About two-thirds of the people who stayed behind at Urmi had the cruellest of fates. No sooner had the Russian forces withdrawn than the roads were closely guarded, and no one was permitted to come in or go out of Urmi for over four months. The Kurds poured in from every quarter, and the Persian Moslems joined hands with them. They engulfed the Christian villages ; plunder, pillage, massacre and rape were the order of the day. Every village paid its share. First they killed the men, then they took the women---those who had not escaped---and carried them away for themselves or forced them to become Moslems, and finally they plundered and burned the villages. In one village 80 were killed, in another 50, in a third 30, and so the thing went on in varying degrees among the 70 odd villages in Urmi. About one thousand people were disposed of in this way. In the meantime all that were able escaped to the city to the American mission quarters, whose premises were soon filled to suffocation, and altogether some 20,000 people or more found shelter in the American and French mission quarters, while some hid themselves among Moslem friends and landlords. These refugees, in their flight, were repeatedly robbed on the way by soldiers and officers sent for their protection, and by civilians as well. Many a woman came terror-stricken, shrieking, and bleeding, and almost naked; and many were forced to become Moslems. Some 150 cases or more of these unfortunate women came under the notice of the American missionaries, who tried to restore them to their own folk. One woman had two sons, four and six years of age, who were thrown into a brook to freeze, while the brute of a mullah set to work to force their mother. She at last escaped and took away. the children alive, but they died of exposure the next morning.

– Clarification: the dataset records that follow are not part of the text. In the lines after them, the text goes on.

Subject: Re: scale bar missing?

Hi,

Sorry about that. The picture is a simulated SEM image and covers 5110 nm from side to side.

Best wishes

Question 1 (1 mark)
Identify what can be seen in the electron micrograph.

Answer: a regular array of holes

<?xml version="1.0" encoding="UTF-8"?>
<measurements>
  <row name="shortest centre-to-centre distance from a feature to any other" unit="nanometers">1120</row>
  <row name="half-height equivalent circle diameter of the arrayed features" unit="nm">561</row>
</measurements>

Thus in the course of a fortnight all the 45,000 Syrians and Armenians were plundered---not one village escaped. There was no exception. The village of Iriawa was in the keeping of an Armenian---a Turkish subject. He, with twelve other Armenian soldiers, was shot, and the village plundered. Gulpashan was the last to be attacked, when, on the 1st February, 51 of its elders were taken during the night to the graveyard and there murdered most horribly and their brains knocked out. The orgies committed on women and tender girls can be left only to the imagination. I have known the village from childhood and all its inhabitants.

The refugees in the French and American mission yards remained there for over four and a half months, in daily terror and fear of their lives ; the quarters were crowded to suffocation, and no man dared leave the premises. Seeing that a few houses of Christians were left in the city which were not plundered, the dozen or less of Turkish officials, who had control of things, began to fleece the people. They forced them to pay a fine of 6,600 tomans (a toman is about one pound sterling), on the pretext that the Christian stores, offices and shops in the city would be saved from plunder. But no sooner was this sum extracted through the kindly offices of the American missionaries than they began to put up to auction and dispose of all the shops, offices and stores. Not satisfied with what they had done, they obtained 5,500 tomans as blood money for Mar Elia, the Syrian Bishop, whom they found in hiding on the roof of a house, and threatened to kill him unless the money was paid. Then, again, such prominent men as Shamasha Lazar, Shamasha Babu and Dr. Isaac Daniel had to pay 3,000, 2,000 and 1,000 tomans respectively to save their lives. Such was the perpetual terror in which the whole community lived.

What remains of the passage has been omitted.